WebSphere Application Server & Liberty

 View Only

JSR-352 (Java Batch) Post #166: Kubernetes Jobs – One Pod, One Record?

By David Follis posted Thu January 13, 2022 08:56 AM

This post is part of a series delving into the details of the JSR-352 (Java Batch) specification. Each post examines a very specific part of the specification and looks at how it works and how you might use it in a real batch application.

To start at the beginning, follow the link to the first post.

The next post in the series is here.

This series is also available as a podcast on iTunesGoogle PlayStitcher, or use the link to the RSS feed

Last week we talked about letting Kubernetes Jobs default to just one pod with one success.  This time we’ll look at making use of the spec.completions configuration to deliberately run the ‘job’ more than once.

Ok, so we aren’t really running the job more than once.  We’re running the command that is specified in the YAML more than once.  We use the completions configuration to tell Kubernetes how many successful completions we need in order for the job to finish.

Say what?  I have to run the job multiple times successfully for the job to succeed?  No, just the command.  The set of successful commands is the job.  Think of each execution of the command as one pass through a loop.  Think of this Kubernetes Job as a single chunk step job from Jakarta Batch.

The pod will get spun up and run the command you specify which does one instance of the thing you want done.  Maybe it reads a single record from an input file and process it.  If it works, the command completes successfully.  Then we go around again.  Until we’ve processed spec.completions number of records successfully.

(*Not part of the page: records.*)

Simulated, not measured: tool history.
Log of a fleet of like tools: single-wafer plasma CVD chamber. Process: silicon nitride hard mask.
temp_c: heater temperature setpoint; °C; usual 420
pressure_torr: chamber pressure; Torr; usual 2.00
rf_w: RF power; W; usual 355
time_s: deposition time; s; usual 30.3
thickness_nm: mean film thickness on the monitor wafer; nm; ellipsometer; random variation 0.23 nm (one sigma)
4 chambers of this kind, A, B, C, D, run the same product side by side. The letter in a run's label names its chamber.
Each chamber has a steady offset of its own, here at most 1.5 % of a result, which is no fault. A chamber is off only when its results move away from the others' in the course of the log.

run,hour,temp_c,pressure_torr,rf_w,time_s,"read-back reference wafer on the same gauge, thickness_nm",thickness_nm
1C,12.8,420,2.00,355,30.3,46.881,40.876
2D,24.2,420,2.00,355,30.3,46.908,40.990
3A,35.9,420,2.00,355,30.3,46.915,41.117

That’s a bit odd too.  You’d need to know how many records you had to process up front.  And if you specify that number as the number of successful completions then you must successfully process them all.  A failure won’t count so you’d have to try again with that record to finish. 

And it isn’t an “at least” count.  If you’ve got 1000 records and figure 950 successes is enough, it will get to 950 and stop whether there are still 50 records to go or not.  Of course, if you’re just working off some backlog that would be ok.  Every time this Job is run, we process N records.  As long as there are least N records to process (probably more if you allow for failures) then it would probably be ok. 

I think this feels a little quirky because I’m trying to force this into what I think of as a ‘job’.  Maybe you wouldn’t use this to process records.  Maybe it just does something and after it has done that successfully 5 times (or whatever) that’s good enough.  Maybe your job has a list of 100 people it can notify about something, and it needs to successfully notify 10 of them.  Each execution of the command to do the notification gets a name from a list and gives it a try.  Once you’ve successfully notified 10 people you’re done.  You don’t care which ten you got.  Something like that perhaps.

Regardless, it is an interesting model.